Vintage watch-lovers group in Hyderabad aims to be a modern-day testament to the heritage we wear on our wrists. They are called ‘Golkonda Watch Lovers’, aimed to collect, preserve and promote the vintage watches of all eras for public awareness and promotions.
“My first memory with a vintage watch? Hmm, it has to involve my grandfather; he had quite a few remarkable ones,” says Tarun Oblum. Since 2016, the 27-year-old menswear accessory designer has nurtured a deep love for vintage watches, and it started with HMT, India’s first country-made watch brand which was also a Public Sector Undertaking by Government of India since its birth in 1961.
However, it went out of business when Titan and other battery watch brands came to the fore, which led to the untimely corporate demise of the appreciation for mechanism-driven watch engineering.
However, the legacy this name has left behind is remarkable and is seeing plenty of interest among Gen Y and Z folks in the city. “I can talk about vintage watches for hours. I’ve bought about six watches this month alone… and I love that there are a number of others in India, and in Hyderabad particularly, who feel the same way I do,” Tarun explains, as he twirls one of the watches carefully between his fingers.

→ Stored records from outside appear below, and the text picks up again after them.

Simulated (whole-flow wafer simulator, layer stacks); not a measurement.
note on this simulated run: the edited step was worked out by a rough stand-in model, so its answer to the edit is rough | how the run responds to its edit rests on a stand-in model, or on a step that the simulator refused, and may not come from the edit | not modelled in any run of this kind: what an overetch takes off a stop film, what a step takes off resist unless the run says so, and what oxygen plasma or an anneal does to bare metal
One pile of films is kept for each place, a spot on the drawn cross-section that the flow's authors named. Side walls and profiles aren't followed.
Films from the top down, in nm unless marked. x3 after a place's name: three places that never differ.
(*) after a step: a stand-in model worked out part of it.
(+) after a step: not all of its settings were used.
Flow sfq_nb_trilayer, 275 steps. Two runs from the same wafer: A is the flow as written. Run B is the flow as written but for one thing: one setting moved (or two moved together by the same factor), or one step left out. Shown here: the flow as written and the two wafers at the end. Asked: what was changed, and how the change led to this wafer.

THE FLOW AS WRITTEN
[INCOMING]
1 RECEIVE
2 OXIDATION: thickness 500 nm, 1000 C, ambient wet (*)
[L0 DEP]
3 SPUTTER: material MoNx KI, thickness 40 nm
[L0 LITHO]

The watch face and lugs are a little scratched up and the case on the back has deep grooves around the edge from being pried open over the years. The other watches laid out in front of him have similar finishes. These watches need to be wound almost every morning, and when placed close to the ear, there is a cathartic light ticking as the coil tightened from winding slowly releases.
This love for mechanical watches is why, late last year, he formed Golkonda Watch Collectors, a small group which meets occasionally to talk about the realm of vintage watches; the back stories, the mechanisms, and more. “Our first meet was on Novemebr 24 at Zero 40 Brewing… it wasn’t a huge group, but those allotted two hours went by way too quickly [laughs] and our beers were abandoned and had warmed up. I want to point out that I am no expert, I just host these events… I went into this not knowing much about HMT and vintage watches. Yes, I do research daily but when you sit down with other people who have the same respect towards early watch engineering, it is so rewarding because of the emotional and historical relevance.”
At the moment, the group currently has something of an invite-only model but Tarun is more than happy to meet more people, whether they are new to this space or are a self-proclaimed expert. “The age range of the group is also between 18 and 35,” says Tarun. At the meets, the idea is not to contribute to timepiece elitism but to encourage holistic appreciation and critique in a safe space for knowledge exchange, with Tarun adding, “These meets are as much a learning experience for me as anyone else.” And what would a meet about these eye-catching conversation starters even be without a bit of macrophotography?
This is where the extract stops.